A Minneapolis Public Schools kindergarten educator has been named the 2021-22 Education Support Professional of the Year by Education Minnesota.

Tequila Laramee, an associate educator at Bethune Community School in north Minneapolis, was honored for her hard work and dedication to her students, the educators union said. In the classroom, Laramee assists with small literacy and math groups as well as behavioral, social and emotional support for students.

Laramee said she had no idea she was nominated for the award or that there even was such a statewide honor. She was nominated by Greta Callahan, the teacher who worked with Laramee for six years before becoming Minneapolis Federation of Teachers chapter president.

Nomination letters, essay questions and interviews at Education Minnesota followed her nomination.

"From there, I got the call on my birthday, which was a good birthday present, that I won," Laramee said.

She began her career with the Minneapolis district 10 years ago and has been an associate educator at Bethune for the past seven years.

"She is able to connect with our students in such a caring and loving way that all the children feel safe and secure in her presence," Kari Ehlers, the kindergarten teacher who works with Laramee told Education Minnesota. "Tequila also has made many impactful relationships with families, reaching out regarding students, providing support and helping families feel our Bethune love."
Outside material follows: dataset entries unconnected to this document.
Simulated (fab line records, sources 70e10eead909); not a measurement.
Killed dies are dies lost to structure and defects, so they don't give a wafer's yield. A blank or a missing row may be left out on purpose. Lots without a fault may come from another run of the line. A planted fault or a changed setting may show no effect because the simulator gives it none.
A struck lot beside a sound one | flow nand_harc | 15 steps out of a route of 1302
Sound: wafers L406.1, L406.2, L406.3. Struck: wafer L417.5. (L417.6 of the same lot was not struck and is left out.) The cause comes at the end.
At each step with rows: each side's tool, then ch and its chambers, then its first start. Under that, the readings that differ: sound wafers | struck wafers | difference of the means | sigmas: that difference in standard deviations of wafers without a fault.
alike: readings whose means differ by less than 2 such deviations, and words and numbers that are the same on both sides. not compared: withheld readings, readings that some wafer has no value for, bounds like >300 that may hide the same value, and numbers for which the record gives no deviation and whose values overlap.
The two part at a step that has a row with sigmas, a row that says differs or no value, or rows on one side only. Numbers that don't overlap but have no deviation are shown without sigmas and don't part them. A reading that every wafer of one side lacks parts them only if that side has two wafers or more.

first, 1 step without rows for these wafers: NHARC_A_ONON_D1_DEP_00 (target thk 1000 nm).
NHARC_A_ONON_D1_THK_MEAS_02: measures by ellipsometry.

Being an educator in her community is rewarding, Laramee said,

"Seeing that I make an impact on the young ones' lives, seeing that they love coming to school, that they are learning, that makes an impact on their lives," she said.

Laramee began her career in south Minneapolis and was excited to return to north Minneapolis, where she was born and raised.

"It's my roots; it's where I grew up. They need people that look like them in their lives, showing them, like, what they can become," she said of her students.

Laramee recalled fondly the only Black teacher she encountered while growing up.

"It was amazing to see a teacher who looked like me. She was so beautiful and I sat right next to her," she said. "It was an eye opener."

Laramee hopes to finish her teaching license, but with just seven classes left to complete, she had to put school on hold for financial reasons. She said she wants to become a school counselor for middle and high school students to help encourage them and keep them in school.

As the Minnesota Education Support Professional of the Year, Laramee will receive an Apple iPad and a $1,200 honorarium, which she will put toward finishing her license. Laramee will also be nominated for the National Education Association's award and receive an all-expenses paid trip to the awards ceremony, if it is held in person.